In Monster, LLC v. Superior Court of Los Angeles County, 2017 Cal.App. LEXIS 570 (June 21, 2017), the California Court of Appeal for Second Appellate District, Division Seven, issued a Writ of Mandate directing the Los Angeles Superior Court to set aside its ruling denying a right to a jury trial on a cross-complaint when attorney’s fees were the only element of damage.

Monster, LLC, a leading AV audio equipment company, and its principal, Noel Lee (collectively “Monster”) had entered into licensing agreement with Beats Electronics, LLC (“Beats”), a renowned producer of audio products founded by Andre Young (Dr. Dre) and Jimmy Iovine, to design and manufacture a new line of headphones, including the “Beats by Dre” line. A provision in the licensing agreement granted Beats the right to terminate the agreement if there was a “change in control” of Beats, i.e., a 51 percent change of ownership interest at which time Monster would be required to transfer its ownership rights in all Beats-branded products to Beats, and grant Beats a non-exclusive license to use any intellectual property for those products. A mobile manufacturer, HTC, agreed to purchase 51 percent in Beats for $300 million. Beats notified Monster of the “change in control” and that Beats was terminating the agreement. Within a month after Monster complied with the provisions in the licensing agreement, HTC “loaned” Beats $200 million, which Beats then used to purchase back half of HTC’s 51 percent interest. A few months later, Beats sold its company to Apple for $3 billion.

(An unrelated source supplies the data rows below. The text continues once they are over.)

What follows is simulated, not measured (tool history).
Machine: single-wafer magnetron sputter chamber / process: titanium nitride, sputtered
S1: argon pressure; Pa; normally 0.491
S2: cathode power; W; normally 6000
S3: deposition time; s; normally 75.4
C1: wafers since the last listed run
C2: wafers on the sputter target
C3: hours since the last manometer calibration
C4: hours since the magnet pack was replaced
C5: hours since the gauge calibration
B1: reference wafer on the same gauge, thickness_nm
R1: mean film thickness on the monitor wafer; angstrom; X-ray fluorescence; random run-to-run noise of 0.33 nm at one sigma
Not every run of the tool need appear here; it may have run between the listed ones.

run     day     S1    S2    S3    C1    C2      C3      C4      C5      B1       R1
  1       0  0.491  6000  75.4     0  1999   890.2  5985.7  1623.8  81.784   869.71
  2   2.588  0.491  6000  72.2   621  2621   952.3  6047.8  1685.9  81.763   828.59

Monster brought suit against, inter alia, Beats, contending that Beats engaged in a fraudulent scheme to divest Monster of its interest in Beats and the “Beats by Dre” line of headphones. Beats asserted waiver as an affirmative defense, claiming that Monster’s claims were barred by certain release provisions entered into by and between the parties in subsequent contracts. Beats also filed a cross-complaint against Monster for breaches of contract, setting forth the same position, and contending that Beats was damaged in the form of the attorney’s fees incurred to defend against Monster’s claims.

After summary judgment was granted in favor of Beats on Monster’s complaint, Beats argued that the attorney’s fees demanded as damages in its cross-complaint to enforce the releases and defend against Monster’s complaint should be decided by noticed motion pursuant to Civil Code section 1717, rather than by a jury. Beats argued that section 1717 was applicable because its cross-claims qualified as an action to “enforce the contract” and that section 1717 effectively withdrew the jury right when the damages sought on breach of contract consisted only of attorney’s fees. Monster argued that because Beats was seeking its attorney’s fees as a form of contract damages on its cross-claims, it was entitled to a jury trial on the issue. After briefing, the trial court entered an order denying Monster a jury trial, and directing that the amount of Beat’s attorney’s fees be resolved through noticed motion under Civil Code section 1717.

Monster petitioned the Court of Appeal for a Writ of Mandate directing the trial court to vacate its order, and enter a new order granting a jury trial on the issue of attorney's fees.

The Court of Appeal issued an order to show cause, and thereafter granted the Petition, finding the trial court erred in denying Monster’s right to a jury trial on Beats’ contract damages. The Court of Appeal confirmed that California courts consistently distinguish between attorney’s fees which are sought as a prevailing party, as an incident of a cause of action, and those that are affirmatively sought as damages as part of the cause of action. The Court of Appeal also recognized that the California Constitution affords civil litigants the right to a jury trial in suits seeking to recover damages for breach of contract. The Court of Appeal found that because Beats did not seek to recover its attorney’s fees as prevailing party on the fraud claims alleged in the complaint under section 1717, but rather elected to seek its attorney’s fees as damages on its cross-claims for breach of contract, and because there was no final resolution on Beats’ cross-complaint, Beats’ damages in the form of attorney’s fees were part of the relief sought, which must be pled and proven at trial.